Saturday, 12 December 2015

Generous Assumptions: A Doorway to Connection

In Brené Brown’s book “Rising Strong” she unfolds the anatomy of trust. Brown quotes Charles Feltman when she describes trust as “Choosing to risk making something you value vulnerable to another person’s actions.” She breaks trust down into its key components, one of which is generosity. She explains how we are more likely to trust people who make generous assumptions about us and our intentions and how people are more likely to trust us if we do the same for them.

Though the anatomy of trust is a fascinating topic, it is the idea of generous assumptions that strikes the deepest chord with me.

Have you ever sent a text message to a friend and received no reply? Did you pay attention to your response to this situation? What were the thoughts that went through your head? Allow me to offer some possibilities: “She is deliberately ignoring me. What an asshole!”. This is not an example of a generous assumption about your friend. “She is obviously angry with me. I must have offended her in some way”. This is not a generous assumption about your friend, nor about yourself. It is disturbing how often we encounter responses either within ourselves or from others that are some version of the above examples. No doubt we have all encountered at one time or another people for whom this sort of victim position seems to be an almost default response to any words or actions that leave even the smallest room for misinterpretation. Their first assumption is that they are been deliberately attacked.

“I like when I don’t have to be careful about what I say. That’s when you know you’re with the right people” (This is a quote, I do not remember from whom, I recently saw on Facebook). It is almost impossible to establish or maintain a deep connection with someone when we find ourselves feeling anxious that our words and actions may be misinterpreted as an attack. Feeling like you have to walk on eggshells may be one of the most powerful obstacles to true connection.

A generous assumption would be more like “I know this is a busy time for my friend and I understand that I do not fall within her circle of close friends and family, and it is therefore okay that I do not receive an immediate response”.

I’m not suggestion that every such situation be dismissed with a generous assumption. Sometimes the words and actions of others are blatantly unkind, in which case it is appropriate to set boundaries and make those boundaries clear to others.

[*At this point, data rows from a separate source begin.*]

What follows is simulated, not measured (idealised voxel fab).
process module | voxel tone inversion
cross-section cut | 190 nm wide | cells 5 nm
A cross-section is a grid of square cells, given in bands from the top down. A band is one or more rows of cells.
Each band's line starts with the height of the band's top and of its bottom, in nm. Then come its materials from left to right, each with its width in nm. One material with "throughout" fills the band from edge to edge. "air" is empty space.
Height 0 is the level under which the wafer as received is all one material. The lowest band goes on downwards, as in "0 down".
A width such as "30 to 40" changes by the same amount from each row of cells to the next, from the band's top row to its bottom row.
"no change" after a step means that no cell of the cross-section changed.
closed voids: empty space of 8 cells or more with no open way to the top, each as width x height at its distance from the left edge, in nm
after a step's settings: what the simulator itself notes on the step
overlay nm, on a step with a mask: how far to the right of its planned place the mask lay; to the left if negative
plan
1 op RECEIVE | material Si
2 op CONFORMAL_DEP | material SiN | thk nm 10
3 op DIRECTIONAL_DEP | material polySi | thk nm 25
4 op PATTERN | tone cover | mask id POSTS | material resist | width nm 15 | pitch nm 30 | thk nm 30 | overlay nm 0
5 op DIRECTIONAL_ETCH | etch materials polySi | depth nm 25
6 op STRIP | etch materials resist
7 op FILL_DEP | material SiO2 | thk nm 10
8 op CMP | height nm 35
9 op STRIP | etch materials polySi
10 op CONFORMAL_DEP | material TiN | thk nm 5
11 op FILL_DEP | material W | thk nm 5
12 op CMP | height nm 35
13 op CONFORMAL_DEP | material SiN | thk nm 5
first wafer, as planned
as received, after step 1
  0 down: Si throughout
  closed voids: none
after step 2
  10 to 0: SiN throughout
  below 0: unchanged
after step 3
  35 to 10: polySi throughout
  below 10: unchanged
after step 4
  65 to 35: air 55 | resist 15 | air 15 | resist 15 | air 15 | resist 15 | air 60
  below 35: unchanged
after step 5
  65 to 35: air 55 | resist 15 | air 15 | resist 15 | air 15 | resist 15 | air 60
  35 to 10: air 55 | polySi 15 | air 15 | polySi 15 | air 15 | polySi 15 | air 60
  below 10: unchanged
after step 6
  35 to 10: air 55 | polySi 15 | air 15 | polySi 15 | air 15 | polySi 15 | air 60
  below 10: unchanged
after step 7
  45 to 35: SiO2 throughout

What I am suggesting is that a great deal of the time when we feel slighted by another, it was not intentional. Or even if it was intentional in that moment, it was just a lapse in judgement that occurred at a time of stress and not a true reflection of their feelings. It is also possible that In many cases what was said or done was benign in nature and the offence was entirely imagined.

My point is that when you are not sure, it is best to make a generous assumption. If you make this a habit it will bring a level of freedom and lightness and trust to your interactions with others that will open the doorway to deep and profound connection.

Making generous assumptions may begin as a practice, but in time it will become a way of being that more closely reflects who you really are, who you’ve always been. And the old wounds that stood between you and the gentle graciousness of your true nature will melt away.